When the French author Victor Hugo arrived in Cologne in 1840, he did not immediately go looking for the Rhine, as I had been expecting. Since his book was called Le Rhin (The Rhine), and Cologne was the first place he visited that was actually on the Rhine, I was expecting a gushing description of his first view of this mighty river.
But no. It was getting dark, so the Rhine could wait. He wrote: “I arrived in Cologne after the sun had set. I headed straight for the cathedral, after entrusting my night bag to one of those worthy commissioners in blue uniform with orange collar, who work in this country for the King of Prussia (excellent and lucrative work, I assure you; the traveler is severely taxed, and the porter shares with the king).”
As I learned from Hugo’s book, the only bridge in Cologne at the time of his visit was a pontoon bridge. He wrote: “Before leaving him, I asked this good man (the porter), to his great surprise, to carry my luggage, not to a hotel in Cologne, but to a hotel in Deutz, which is a small town on the other side of the Rhine joined to Cologne by a bridge of boats.”

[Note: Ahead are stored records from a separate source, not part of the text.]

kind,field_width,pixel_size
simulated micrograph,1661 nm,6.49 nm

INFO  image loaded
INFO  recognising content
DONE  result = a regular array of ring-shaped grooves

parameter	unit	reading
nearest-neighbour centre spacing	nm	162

After reading this, I clicked around a bit and found that in the 4th century AD the ancient Romans had built a bridge that served for nearly six hundred and fifty years before finally falling apart (due to neglect) around the year 960. After that, there was no bridge for eight and a half centuries, until a pontoon bridge from Cologne to Deutz was constructed in 1822.
Like the pontoon bridge in Bonn, 33 km upstream, the one in Cologne could be opened in the middle to let ships pass through. At first this only happened two or three times a day, which was no great disruption, but by the 1850s they had to open it more than thirty times a day, so it became obvious that a different kind of bridge was needed.
In 1840 Deutz was not yet a part of Cologne, but an independent town. As to why he wanted to stay there, Hugo explained: “Here is my reason: I choose as much as possible the horizon and the landscape that I will have from my window when I have to stay in the same accommodation for several days. The fact is that the windows of Cologne look at Deutz, and the windows of Deutz look at Cologne; which prompted me to take a room in Deutz, because I had convinced myself of this indisputable principle: Better to live in Deutz and see Cologne than to live in Cologne and see Deutz.”
But Hugo didn’t stay there for several days, only for two. In retrospect he was annoyed with himself because he had missed most of the things in Cologne that he had come to see. He wrote: “Dear friend, I am indignant with myself. I went through Cologne like a barbarian. I barely spent forty-eight hours there. I intended to stay there a fortnight; but, after almost a whole week of mist and rain, such a beautiful ray of sunshine shone on the Rhine that I wanted to take advantage of it to see the landscape of the river in all its richness and in all its joy. So this morning I left Cologne on the steamboat the Cockerill.”
(From Letter 10 of Le Rhin by Victor Hugo.)
He didn’t explain the name of the steamboat, but earlier in the book, in Letter 7, he had written a vivid description of the “blast furnaces of Mr. Cockerill“, as he saw them at night from a stage coach going down the Meuse Valley. This Mr. Cockerill was the British industrialist John Cockerill (1790-1840), who spent most of his adult life in Belgium developing a vast complex of mines and factories near Liège.
My guess is that Hugo wanted to take the steamboat Cockerill because he liked the name, just as I tend to stay at hotels called Vauban.
In 1840, the year of Hugo’s visit, Cologne (in German Köln) had a population of 75,858. Today it has well over a million inhabitants and is the largest city on the Rhine River. It is located at Rhine-Kilometer 688, which is 521 km downstream from Basel, 188 km downstream from Mainz and 55 km upstream from Düsseldorf.
Just about any time you cross one of the bridges or walk along the riverbank, you can expect to see large barges carrying bulky cargoes like coal, coke, grain, timber and iron ore.
In recent decades there has also been an increase in the movement of containers by barges along the Rhine. This is encouraged by the German government in hopes of reducing the heavy truck traffic on German freeways.
River-borne transportation has the advantage that it is free of the restrictions placed on truck traffic at night and on weekends. On the other hand, barge traffic occasionally has to be reduced or even suspended at times when the water level is extremely low or extremely high.
My photos in this post are from 2009 and 2010. I wrote the text in 2020.